On December 15 1995 the European Court of Justice passed a ruling that would not just bring to an end one of the longest-running transfer disputes in the history of the game, it also triggered a change in the law that would alter the face of football forever.
Jean-Marc Bosman, a relatively unknown Belgian midfielder, surely couldn’t have known just what impact his court action was about to have when he went to court to try and force through a move from his then employers, but in the years that have followed his name has become synonymous with some of the biggest money moves in history.
Back in 1990, Jean-Marc Bosman was looking to leave RFC Liege in Belgium having been at the club for a couple of years with things not really working out for him. His contract was coming to an end, and a better offer was on the table from French club Dunkirk. All that remained was for the clubs to arrange a fee.
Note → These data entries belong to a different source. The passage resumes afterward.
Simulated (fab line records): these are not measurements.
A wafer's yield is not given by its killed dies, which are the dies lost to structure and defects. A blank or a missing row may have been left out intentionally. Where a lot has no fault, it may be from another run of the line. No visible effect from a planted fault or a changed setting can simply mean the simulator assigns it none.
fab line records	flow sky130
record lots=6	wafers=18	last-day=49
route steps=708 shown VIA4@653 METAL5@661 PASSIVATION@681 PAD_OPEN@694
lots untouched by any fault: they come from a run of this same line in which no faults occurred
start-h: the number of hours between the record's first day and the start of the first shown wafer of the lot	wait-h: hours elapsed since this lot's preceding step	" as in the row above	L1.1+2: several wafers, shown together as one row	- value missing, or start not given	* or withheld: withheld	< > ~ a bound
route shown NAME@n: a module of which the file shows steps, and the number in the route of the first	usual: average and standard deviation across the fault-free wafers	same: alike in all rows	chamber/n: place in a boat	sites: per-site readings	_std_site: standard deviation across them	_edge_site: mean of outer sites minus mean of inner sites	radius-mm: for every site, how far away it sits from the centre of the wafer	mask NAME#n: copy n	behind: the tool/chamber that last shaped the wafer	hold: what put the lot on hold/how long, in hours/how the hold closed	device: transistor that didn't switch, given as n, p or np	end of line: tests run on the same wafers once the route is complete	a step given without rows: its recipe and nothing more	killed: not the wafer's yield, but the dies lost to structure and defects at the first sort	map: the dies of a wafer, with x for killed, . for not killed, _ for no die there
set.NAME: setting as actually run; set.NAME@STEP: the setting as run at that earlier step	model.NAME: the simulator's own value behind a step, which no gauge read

Liege were happy to let him go but demanded £250,000 for the player, far more than Dunkirk were willing to pay, the deal collapsed and as a result Liege cut Bosman’s wages by an incredible 75%. Bosman was now caught in the middle: he couldn’t stay but was unable to go. Out of sheer desperation he contacted a lawyer and the rest is history.
That’s because before this landmark case a player could not leave one club for another when their contract had expired without the consent of his current employer and even then a fee would still be charged for the move, but thanks to Bosman this was all about to change along with the landscape of the football transfer market in the process.
Initially, it was believed that the whole issue would be resolved in a couple of weeks but weeks turned into months and months turned into years with all efforts to find a settlement coming to nothing. With the benefit of hindsight the clubs and the authorities would probably have come to some kind of agreement but as it happened the case would end up in the highest court on the continent.
The European Court of Justice eventually ruled in Bosman’s favour and he was finally free to leave, but the long struggle had seen him spend a number of years virtually living out of a suitcase and by the time the dispute was resolved his career was all but over.
It may have come too late for Bosman but almost overnight the power now lay firmly with the player, who could demand huge signing-on fees and salaries on the basis that the club they were joining didn’t need to spend a penny in transfer fees. Meanwhile, those staying put could negotiate better terms or threaten to leave on a free transfer at the end of their contract.
The court also declared that restrictions could no longer be placed on the amount of EU players in a starting line-up. Previously clubs had been limited to a set number of “foreign” players in their side, but this was seen as “restricting the free movement of workers,” as set out in the Treaty of Rome; meaning it was now easier than ever for a player to ply their trade wherever they wanted.
Clubs with money at the time quickly began throwing cash at their big stars in an effort to persuade them to stay or to fight off counter bids from the continent, as the game’s talent flowed up-stream like salmon with medium-size clubs no longer able to afford to keep their best players thanks to spiralling wages.
Within just a few years players would see their wages increase almost tenfold, a phenomenon highlighted when Sol Campbell left Spurs on a free-transfer to join arch-rivals Arsenal in 2001. Around the time of the Bosman ruling top players would have been on around £10,000 a week; just seven years later Campbell would be paid in the region of £100,000 a week by his new club.
The decision also had a huge impact on a national level too, as a number of countries saw much of their top talent up-sticks and leave at the drop of a hat in search of the riches that lay in countries with more popular leagues and bigger cheque books.
The perfect example of this was in Holland where, within four years of winning the Champions League in 1995, Louis van Gaal’s Ajax had been all but obliterated. That side had an average age of 23 and was very much built around academy products. However, within three years, Patrick Kluivert, Edgar Davids, Michael Reiziger and Winston Bogarde had all left.
The ramifications of what happened on December 15 1995 may have taken some time to be felt but all these years on many feel that was the day that football changed from a sport to a business. Contracts are no longer worth the paper they're printed on, top players can now hold a club to ransom over a new deal, while agents can easily make a fortune on every deal they broker.
It’s often suggested that the quality of this now global product has improved in the years since but some argue the value has diminished. The game is now predominantly dominated by a handful of clubs who have a monopoly when it comes to the best talent in the game who fight it out among themselves for a share of the few prizes on offer; though the fact that fans around the world are seemingly falling over themselves to watch it would suggest otherwise.
He may have broken down the barriers for future generations of stars but, ironically, the one player who benefited least from his five-year legal battle was Jean-Marc Bosman himself. He was awarded £312,000 compensation for his efforts, which was barely enough to cover his legal costs and in the years that followed suffered from depression and alcoholism, has lost custody of his children and now lives a modest life back in Belgium to say the least.
“I think there are players who earn a great living – good for them.” Bosman said some years later. “Me, on the other hand, I earn nothing now. I won in court but I am the one who has paid and paid and paid.”